Given the following position function: (position is in ft , time is in sec ) \[ \mathrm{s}(\mathrm{t})=\frac{\sqrt{\mathrm{t}}}{\sqrt{\mathrm{t}+1}} \] Find the velocity at \( \mathrm{t}=3 \). \( \mathrm{v}(3)=[?] \frac{\mathrm{ft}}{\mathrm{sec}} \) Round your answer to the nearest thousandth.

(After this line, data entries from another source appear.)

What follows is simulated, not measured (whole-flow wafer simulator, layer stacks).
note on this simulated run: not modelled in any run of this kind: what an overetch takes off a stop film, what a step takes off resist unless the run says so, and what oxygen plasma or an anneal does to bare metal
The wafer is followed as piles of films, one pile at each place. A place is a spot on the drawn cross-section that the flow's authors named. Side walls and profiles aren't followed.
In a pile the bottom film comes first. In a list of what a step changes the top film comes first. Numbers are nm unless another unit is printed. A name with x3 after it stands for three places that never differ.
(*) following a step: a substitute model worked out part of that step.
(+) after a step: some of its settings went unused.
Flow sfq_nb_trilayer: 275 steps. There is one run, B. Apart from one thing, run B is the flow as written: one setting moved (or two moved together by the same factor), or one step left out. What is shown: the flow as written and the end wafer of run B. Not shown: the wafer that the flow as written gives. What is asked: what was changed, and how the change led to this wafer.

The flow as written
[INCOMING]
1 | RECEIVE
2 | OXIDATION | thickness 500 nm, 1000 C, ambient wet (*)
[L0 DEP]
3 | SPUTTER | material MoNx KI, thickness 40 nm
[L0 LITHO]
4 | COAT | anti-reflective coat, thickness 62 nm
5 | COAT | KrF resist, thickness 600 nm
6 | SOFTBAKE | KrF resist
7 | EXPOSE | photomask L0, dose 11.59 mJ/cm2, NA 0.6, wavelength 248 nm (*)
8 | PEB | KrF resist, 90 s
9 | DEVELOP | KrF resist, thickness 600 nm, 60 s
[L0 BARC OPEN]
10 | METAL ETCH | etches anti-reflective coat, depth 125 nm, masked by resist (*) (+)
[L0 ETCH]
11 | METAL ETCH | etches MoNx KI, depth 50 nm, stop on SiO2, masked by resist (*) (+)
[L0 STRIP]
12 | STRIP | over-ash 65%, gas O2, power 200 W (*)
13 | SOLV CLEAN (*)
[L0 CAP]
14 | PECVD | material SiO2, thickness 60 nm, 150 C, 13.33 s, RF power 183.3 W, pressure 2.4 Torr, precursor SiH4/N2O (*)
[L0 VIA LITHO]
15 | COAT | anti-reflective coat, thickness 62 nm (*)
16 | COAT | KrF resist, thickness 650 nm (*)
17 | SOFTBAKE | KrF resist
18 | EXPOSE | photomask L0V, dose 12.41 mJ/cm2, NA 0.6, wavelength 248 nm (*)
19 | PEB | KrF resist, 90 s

To find the velocity at \( t = 3 \), we first need to calculate the derivative of the position function \( s(t) \). The velocity function \( v(t) \) is given by the derivative \( \frac{ds}{dt} \). The position function is: \[ s(t) = \frac{\sqrt{t}}{\sqrt{t+1}} \] To differentiate it, we can use the quotient rule: If \( u(t) = \sqrt{t} \) and \( v(t) = \sqrt{t+1} \), then: \[ s(t) = \frac{u(t)}{v(t)} \] The quotient rule states that: \[ \frac{d}{dt}\left(\frac{u}{v}\right) = \frac{u'v - uv'}{v^2} \] Now, find \( u' \) and \( v' \): 1. \( u(t) = \sqrt{t} \) → \( u' = \frac{1}{2\sqrt{t}} \) 2. \( v(t) = \sqrt{t+1} \) → \( v' = \frac{1}{2\sqrt{t+1}} \) Now apply the quotient rule: \[ v(t) = \frac{\frac{1}{2\sqrt{t}} \sqrt{t+1} - \sqrt{t} \frac{1}{2\sqrt{t+1}}}{t+1} \] Simplifying gives us: \[ v(t) = \frac{\sqrt{t+1}}{2\sqrt{t}(t+1)} - \frac{\sqrt{t}}{2\sqrt{t+1}(t+1)} \] Bringing them under a common denominator: \[ v(t) = \frac{\sqrt{t+1}^2 - \sqrt{t}^2}{2\sqrt{t}\sqrt{t+1}(t+1)} \] Now substituting back in: \[ v(t) = \frac{(t+1) - t}{2\sqrt{t}\sqrt{t+1}(t+1)} = \frac{1}{2\sqrt{t}\sqrt{t+1}(t+1)} \] Now we can substitute \( t = 3 \): \[ v(3) = \frac{1}{2\sqrt{3}\sqrt{4}(4)} = \frac{1}{2\sqrt{3}\cdot 2 \cdot 4} = \frac{1}{16\sqrt{3}} \] Now to approximate \( \frac{1}{16\sqrt{3}} \): Calculating \( \sqrt{3} \) approximately as \( 1.732 \): \[ v(3) \approx \frac{1}{16 \cdot 1.732} \approx \frac{1}{27.712} \approx 0.0361 \] Rounding to the nearest thousandth gives us: \[ v(3) \approx 0.036 \text{ ft/sec} \] So, the velocity at \( t = 3 \) is \( \frac{0.036}{\text{ft/sec}} \).